“I became a servant of this gospel by the gift of God’s grace given me through the working of his power. Although I am less than the least of all the Lord’s people, this grace was given me: to preach to the Gentiles the boundless riches of Christ, …” Ephesians 3:7-8
One of the big buzz words we hear thrown about in church leadership is ‘relevance.’ Make sure your message is understandable and it is targeted to the people you are reaching. Of course, as long as the Message is not compromised or watered-down. And yes, that is important. But, how are we with honoring our Lord?
Consider this, the opposite of discipleship is compliancy as in not discipleing or as Dietrich Bonhoeffer puts it, being “ashamed of Christ.”
As the opposite of maturity is immaturity, as the opposite of wisdom is foolishness, and the opposite of good leadership is well bad leadership and all of this will the result to no direction in life or the church brought on by no effectual learning or discernment to us or our people.
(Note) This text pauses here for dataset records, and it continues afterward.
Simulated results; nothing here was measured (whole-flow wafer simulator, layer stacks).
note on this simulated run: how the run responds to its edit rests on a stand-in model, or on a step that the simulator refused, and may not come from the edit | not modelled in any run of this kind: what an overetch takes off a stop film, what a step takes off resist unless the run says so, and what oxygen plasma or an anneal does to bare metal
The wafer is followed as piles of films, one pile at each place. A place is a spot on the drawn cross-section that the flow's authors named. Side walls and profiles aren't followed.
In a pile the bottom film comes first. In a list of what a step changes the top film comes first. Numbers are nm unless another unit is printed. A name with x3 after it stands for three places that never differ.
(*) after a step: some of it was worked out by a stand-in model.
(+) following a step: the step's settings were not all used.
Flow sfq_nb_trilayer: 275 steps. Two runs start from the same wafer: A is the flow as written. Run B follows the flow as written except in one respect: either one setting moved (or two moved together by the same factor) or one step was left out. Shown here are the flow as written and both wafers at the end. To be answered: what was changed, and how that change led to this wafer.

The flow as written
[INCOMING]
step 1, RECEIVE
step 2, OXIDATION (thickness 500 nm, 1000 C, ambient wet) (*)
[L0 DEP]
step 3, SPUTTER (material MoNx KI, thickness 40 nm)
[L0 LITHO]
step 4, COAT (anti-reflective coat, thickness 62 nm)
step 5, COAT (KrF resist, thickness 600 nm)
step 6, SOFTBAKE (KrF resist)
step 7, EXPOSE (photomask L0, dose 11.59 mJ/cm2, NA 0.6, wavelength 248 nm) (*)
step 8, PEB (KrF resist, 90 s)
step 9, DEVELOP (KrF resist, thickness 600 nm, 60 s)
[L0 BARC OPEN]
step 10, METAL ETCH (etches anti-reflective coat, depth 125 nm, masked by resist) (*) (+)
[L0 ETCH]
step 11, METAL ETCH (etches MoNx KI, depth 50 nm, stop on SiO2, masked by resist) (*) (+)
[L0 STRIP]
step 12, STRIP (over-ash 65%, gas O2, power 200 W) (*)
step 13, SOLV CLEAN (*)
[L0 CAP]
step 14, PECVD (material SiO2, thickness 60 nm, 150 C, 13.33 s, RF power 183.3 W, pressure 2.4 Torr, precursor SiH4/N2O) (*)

This leads to rebellion against God, why it is to be ashamed of Christ, and an attitude to fight against His godly leaders. We with this mindset that comes from a lack of reverence, will lead others away, as well. We will be leading people in hopelessness and despair, because most people cannot discern the difference. How can they if we the leaders can’t? Thus, it is the Christian leader’s responsibility to know their faith, and apply it with correct reverence, knowledge, based on God’s Word to our personal lives first, then to our administration of church leadership and others lives.
Consider this, Paul was motivated from his sense of obligation, not that he had too, but he wanted. Our causes are rooted in our motivations which are rooted in our ideas and expectations. Our sense of obligation will certainly affect all that we do too, so we have to make sure it is rooted in God and not elsewhere too (Rom. 11:13-14; Eph. 3:1-8)!
We need to know that Christ calls us to change our minds like we change the oil in the car. This is what Romans 12 is about, to be a “devotee” to Christ.
In other words, we are to be changed persons so we can be authentic, impacting worshippers so we can be change agents to others. Being a living sacrifice living out real reverence for Christ as LORD, as a key aspect of our growth and maturity in the faith.
The purpose of knowing God’s principles and the study of His Word is not just the knowledge we gain (which is very important), but our supreme goal is what we do with that knowledge. His work in us is to be applied, not just studied, or ignored. Our devotion to Christ must be rooted in our minds, then allow the doctrine to translate it to our feet and the rest of our body in between. Our “impacting” will influence our people, the body of Christ, both our individual human body as well as a body of believers in relation to all those around us. It is our duty as church leaders. If not, get out and get well before coming back.
How do I know if I have a proper attitude of reverence? Look at Paul’s prayerfulness it is an expression of his devotion and zeal. His will was conquered with a sense of gratitude and indebtedness to Christ. Are you totally submitted to God’s ways, do you feel indebted, or do you feel owed?
Being “poured out” is to take the focus off yourself and place it on others, as Christ did for us. Paul spent his life to express it (1 Cor. 6:19-20; Eph. 1:15; Phil. 1:6-9).